To establish her design defect claim, plaintiff sought to forego expert testimony and rely instead on the manufacturer’s “own admissions” that a safer alternative design existed and allegedly “irrefutable” findings of the Japanese Ministry of Economy, Trade and Industry (METI) based on a study by Japan’s National Institute of Technology and Evaluation (NITE).   The study analyzed various types of footwear and their relation to escalator entrapment and determined that a sandal design figured in virtually every
reported instance of shoe entrapment.   In the wake of the study, METI requested that defendant re-design its shoes to incorporate a harder material to better guard against the danger of entrapment, and defendant in fact did so, releasing in Japan a new children’s shoe using harder material and accompanied by an escalator warning hangtag.   Plaintiff maintained that defendant had conceded the existence of a safer and feasible alternative design by releasing the new shoe in response to the METI-NITE findings.
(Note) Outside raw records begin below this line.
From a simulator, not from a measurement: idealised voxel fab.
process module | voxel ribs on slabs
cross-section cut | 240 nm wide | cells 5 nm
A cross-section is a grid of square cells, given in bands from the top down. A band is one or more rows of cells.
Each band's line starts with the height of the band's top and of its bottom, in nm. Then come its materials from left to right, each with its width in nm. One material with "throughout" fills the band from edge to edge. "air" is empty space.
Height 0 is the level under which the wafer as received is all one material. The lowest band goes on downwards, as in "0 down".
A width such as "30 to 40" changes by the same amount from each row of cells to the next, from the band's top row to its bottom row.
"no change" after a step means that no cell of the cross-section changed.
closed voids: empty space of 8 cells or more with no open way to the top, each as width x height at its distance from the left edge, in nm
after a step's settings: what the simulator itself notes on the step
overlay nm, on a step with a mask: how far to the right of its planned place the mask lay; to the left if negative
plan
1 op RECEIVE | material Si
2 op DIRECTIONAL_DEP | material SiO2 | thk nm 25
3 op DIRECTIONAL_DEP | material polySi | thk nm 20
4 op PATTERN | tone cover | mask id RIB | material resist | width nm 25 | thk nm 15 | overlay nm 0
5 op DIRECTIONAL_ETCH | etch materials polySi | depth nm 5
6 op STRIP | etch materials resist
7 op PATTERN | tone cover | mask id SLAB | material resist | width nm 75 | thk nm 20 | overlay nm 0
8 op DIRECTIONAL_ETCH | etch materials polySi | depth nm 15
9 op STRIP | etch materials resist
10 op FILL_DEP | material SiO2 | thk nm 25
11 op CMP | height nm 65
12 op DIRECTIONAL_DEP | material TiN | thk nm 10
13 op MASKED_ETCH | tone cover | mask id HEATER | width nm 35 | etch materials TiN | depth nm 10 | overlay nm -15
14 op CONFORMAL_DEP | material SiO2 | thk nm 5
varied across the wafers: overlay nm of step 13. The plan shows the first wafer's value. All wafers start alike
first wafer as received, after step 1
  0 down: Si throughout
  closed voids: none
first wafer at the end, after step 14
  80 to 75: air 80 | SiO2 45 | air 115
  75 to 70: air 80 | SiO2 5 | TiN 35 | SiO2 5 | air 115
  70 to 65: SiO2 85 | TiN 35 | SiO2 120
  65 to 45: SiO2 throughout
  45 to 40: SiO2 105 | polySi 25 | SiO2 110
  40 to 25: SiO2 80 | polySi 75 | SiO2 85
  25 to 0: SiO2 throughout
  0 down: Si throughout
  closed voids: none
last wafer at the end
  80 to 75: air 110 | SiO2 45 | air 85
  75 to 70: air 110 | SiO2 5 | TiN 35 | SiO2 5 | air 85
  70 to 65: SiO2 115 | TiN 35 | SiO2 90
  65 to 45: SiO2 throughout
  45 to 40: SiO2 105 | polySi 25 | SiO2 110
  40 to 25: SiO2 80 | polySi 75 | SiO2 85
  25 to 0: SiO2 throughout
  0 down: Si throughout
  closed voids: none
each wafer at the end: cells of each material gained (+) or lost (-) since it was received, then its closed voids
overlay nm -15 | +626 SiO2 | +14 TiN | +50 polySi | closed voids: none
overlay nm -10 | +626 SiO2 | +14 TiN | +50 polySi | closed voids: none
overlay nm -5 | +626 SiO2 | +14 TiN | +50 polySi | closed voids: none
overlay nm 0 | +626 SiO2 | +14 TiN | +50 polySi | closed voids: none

The court did not find plaintiff’s reliance on this evidence sufficient to survive the manufacturer’s motion for summary judgment.   The court held the METI-NITE study would be inadmissible at trial because the report had never been properly authenticated
and plaintiff offered no evidence, by expert testimony or otherwise, to connect the report to the specific facts of the case.   For example, there was no identification of the make or model of the shoes involved in the study, the escalator model specific to each entrapment, the sandals’ contact location, the specifications of the individual shoes and/or the angle of entrapment.   While it was undisputed the manufacturer had introduced a new design in response to the study, plaintiff offered no evidence the new design was in fact safer for children riding an escalator, and therefore, evidence of the mere existence of the new design, without more, was insufficient to survive summary judgment.

As to plaintiff’s failure-to-warn claim, the court held that, in light of the myriad signs posted near the escalator entrance, an “earlier redundant warning” by the manufacturer would have done nothing to avert the child’s accident.  Accordingly, the court allowed the manufacturer’s motion for summary judgment.